Home / Commentary / When we value and preserve our old buildings, everyone benefits

When we value and preserve our old buildings, everyone benefits

paula-benson-mugAs a historic preservation organization, it is not surprising that we are focused on the real estate aspect of the 2017 Boise District School Bond election on March 14th.

The District owns a number of beautiful, historic schools exemplifying civic architecture from the turn of the century through the mid-20th century.  Schools such as Roosevelt Elementary and North Junior High, which have been rehabilitated, contribute to their neighborhoods and are a source of pride.

With the 2017 bond, the District has indicated that it will “rebuild” several schools. That includes the demolition, according to the Facilities Master Plan, of at least 3 schools, including Pierce Park Elementary while others, such as Boise High’s Old Gym, Longfellow Elementary, Whittier, and Highlands Elementary will undergo major remodeling or partial demolition.

Other states and other countries have school buildings much older than ours that continue to function and serve their students and communities. It is often deferred maintenance, more than age, that helps determine useful life.  School improvements, done without raising taxes, resonate well with voters but we believe that any request for public funds should be transparent and carefully considered.

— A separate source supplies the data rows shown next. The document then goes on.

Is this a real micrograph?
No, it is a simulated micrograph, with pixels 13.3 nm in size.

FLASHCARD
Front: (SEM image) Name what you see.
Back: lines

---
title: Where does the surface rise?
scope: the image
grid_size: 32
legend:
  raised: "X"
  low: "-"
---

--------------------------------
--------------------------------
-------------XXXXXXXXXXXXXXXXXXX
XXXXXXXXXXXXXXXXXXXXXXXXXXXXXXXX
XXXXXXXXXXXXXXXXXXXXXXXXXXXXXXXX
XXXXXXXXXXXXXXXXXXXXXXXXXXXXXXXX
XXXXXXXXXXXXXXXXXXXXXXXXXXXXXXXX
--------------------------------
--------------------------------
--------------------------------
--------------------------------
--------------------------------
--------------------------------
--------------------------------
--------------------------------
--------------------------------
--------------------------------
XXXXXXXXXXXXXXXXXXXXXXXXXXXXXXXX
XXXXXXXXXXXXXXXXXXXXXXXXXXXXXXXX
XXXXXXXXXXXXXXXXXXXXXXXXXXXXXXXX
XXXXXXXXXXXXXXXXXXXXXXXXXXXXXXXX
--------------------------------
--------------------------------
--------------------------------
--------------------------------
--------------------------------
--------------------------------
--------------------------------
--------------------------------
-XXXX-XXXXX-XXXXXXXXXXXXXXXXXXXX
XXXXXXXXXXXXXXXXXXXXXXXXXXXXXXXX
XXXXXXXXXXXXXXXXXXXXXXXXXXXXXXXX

It’s important for us to preserve historic properties because these buildings that show us where we came from, and help us develop our sense of place. Historic properties are much more than nostalgic artefacts: preserved thoughtfully, they teach us why we live as we do, and help us understand ourselves and also those who came before us. These buildings are living proof to visitors and to citizens alike that we’re lucky enough to live in a unique community with a rich and vibrant past.

The Boise School District has had mixed success as stewards of their historic properties.  In the 1980s, they proposed demolition of Boise High School, but found innovative ways to preserve the principal historic buildings.  Following a 2008 bond election however, National Register- eligible South Junior High and Whitney Elementary were demolished and rebuilt.   In 2009, Franklin and Cole Elementary Schools were demolished and the lots sat empty for years rather than being sold with their buildings intact as had been discussed.

In the 1990s, citizens rallied to save the Bown House at Riverside Elementary which has become part of the history curriculum for many Boise teachers.  This, and work done at other North End schools, demonstrates that sensitive rehabilitation can be a realistic part of the District’s plans for meeting the educational needs of its students.  Work funded through the 2017 bond can be done thoughtfully as well, with maximum involvement by citizens and neighbors.

We have three specific requests for the Boise School District:

·      Hire a qualified architectural historian to work as part of the core team making decisions for each school.  This trained expert can help identify the important characteristics of these structures that should not be altered and offer better solutions to meet the district’s objectives.

·      Don’t sacrifice historic buildings to site plans that primarily serve automobiles over people and posterity.   Safe routes to schools begin with inviting, walkable school site plans.

·      If demolition occurs, include assertive requirements for re-use or recycling of materials like maple flooring and antique tiles into construction contracts.
We ask the School Board to continue to look for ways to rehabilitate the historic schools that were placed under their care.  These schools were made exempt from the rules that govern other historic buildings but that doesn’t mean that they can’t receive the respect and care afforded to other historic buildings.  Each school should be reviewed thoroughly, with input from the community it serves, to determine if the existing structures can be adapted with sensitive additions.  All necessary upgrades and repairs can be made while retaining the heritage of these neighborhood landmarks.

The School Board is aware of our concerns and they invited Preservation Idaho to tour the affected schools with them.  We appreciate that they have been open to our comments and concerns.

We are asking for a firm commitment to hiring an architectural historian so that Boiseans can be assured that all options are being considered before irreparable changes are made.  We have offered to assist in any way we can and have let the school board know that we are available during the process.  We support better, safer schools and we advocate for wise stewardship of historic buildings.  If the Boise School District does a little more homework they can achieve both.

Paula Benson is a retired managed care account director for Johnson and Johnson who serves as a volunteer board member of Preservation Idaho, a non-profit 501(c)(3) with the mission of preserving Idaho’s historic places through collaboration, education, and advocacy.